One of the most common questions I am asked is, “what has differentiated the startups you’ve seen succeed from those that haven’t?” The answer to that question addresses the fundamental criteria an investor would use to evaluate a startup’s chances for success. I explored my personal experiences at startups including the following:
- Siebel Systems (acquired by Oracle)
- Attensity (acquired by inContact)
- Omniture (acquired by Adobe)
- inContact (acquired by Nice)
- two dozen other startups of whom you’ve never heard
The companies that “made it big” had the same three traits, the companies that “made it biggest” had the most of those traits, and those that never quite made it had the least. I contend that the following is the formula for a successful startup:
The right team
with the right product
at the right time
1. The Right Team
If I have to bet on one thing, it’ll always be “team”. The right team “works hard and smart”; the right team responds to failures with timely pivots; the right team can move the product in the right direction; the right team can see around corners and make course corrections as necessary. It’s really hard to imagine a successful startup that doesn’t have the right team. And when you meet “the right time,” you immediately know it. For more on this, though, please feel free to read my earlier post on the topic: The 4 Stages of a Great Employee. If I was fortunate enough to work with you at any of the companies listed above, please count yourself amongst the ranks of “the right team”.
2. With the Right Product
It didn’t take me much time with an original iPhone to recognize it was something special and awesome. I felt the same way when I first saw Siebel Systems’ CRM system in 2000, or Omniture’s web analytics platform in 2005. They were special products; they were the “right product”.
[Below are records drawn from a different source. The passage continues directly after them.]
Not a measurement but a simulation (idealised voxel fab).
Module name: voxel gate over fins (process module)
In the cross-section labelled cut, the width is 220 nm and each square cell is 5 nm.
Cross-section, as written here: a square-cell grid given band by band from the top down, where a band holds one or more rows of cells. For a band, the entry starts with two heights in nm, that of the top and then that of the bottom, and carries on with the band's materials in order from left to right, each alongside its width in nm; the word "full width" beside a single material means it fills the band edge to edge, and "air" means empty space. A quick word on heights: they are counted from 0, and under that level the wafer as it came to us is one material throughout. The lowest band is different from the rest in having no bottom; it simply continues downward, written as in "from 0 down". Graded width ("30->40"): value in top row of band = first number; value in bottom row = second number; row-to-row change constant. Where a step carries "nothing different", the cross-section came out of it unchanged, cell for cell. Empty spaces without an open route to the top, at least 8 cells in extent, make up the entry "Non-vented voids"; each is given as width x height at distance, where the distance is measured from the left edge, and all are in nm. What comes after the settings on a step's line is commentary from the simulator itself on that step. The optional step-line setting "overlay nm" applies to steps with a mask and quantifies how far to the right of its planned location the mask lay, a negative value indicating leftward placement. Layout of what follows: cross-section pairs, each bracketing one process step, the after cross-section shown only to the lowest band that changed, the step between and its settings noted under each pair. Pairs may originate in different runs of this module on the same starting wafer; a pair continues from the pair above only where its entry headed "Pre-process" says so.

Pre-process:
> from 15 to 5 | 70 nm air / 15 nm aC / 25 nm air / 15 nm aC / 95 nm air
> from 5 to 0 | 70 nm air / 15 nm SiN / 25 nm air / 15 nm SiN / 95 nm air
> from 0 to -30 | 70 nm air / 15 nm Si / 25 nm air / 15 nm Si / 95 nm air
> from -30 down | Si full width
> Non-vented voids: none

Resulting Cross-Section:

Building the right product is not easy, and that’s what makes it so critical. The “right product” must: 1) meet a need or solve a problem I have, 2) do so in a way that’s better than any alternative I’ve got, and 3) do all of this while being cost-effective to buy and profitable to sell. There are countless products out in the market today that fit these criteria, but I’ll leave it to you to identify them.
3. At the Right Time
Boy is this last criterion hard: an awesome product before its time is no good. We all remember the Apple Newton or the GM EV1 electric car; they were both arguably awesome products that were simply too early for market acceptance.
Startups must focus on products that can ride macro trends and waves sweeping the market. In the late ’90s, most large enterprises had Y2K initiatives replacing their ERP and back-office systems, a wave that IBM Global Services rode with enormous success; the early 2000s were about the front-office and CRM systems, a wave that Siebel Systems rode until ats acquisition by Oracle; Omniture road the digital analytics wave from the mid-2000s until it was acquired by Adobe in 2009. What waves do you see right now and is your startup riding one of them?
When evaluating a startup, ask yourself how you’d rate their team, their product, and their market timing.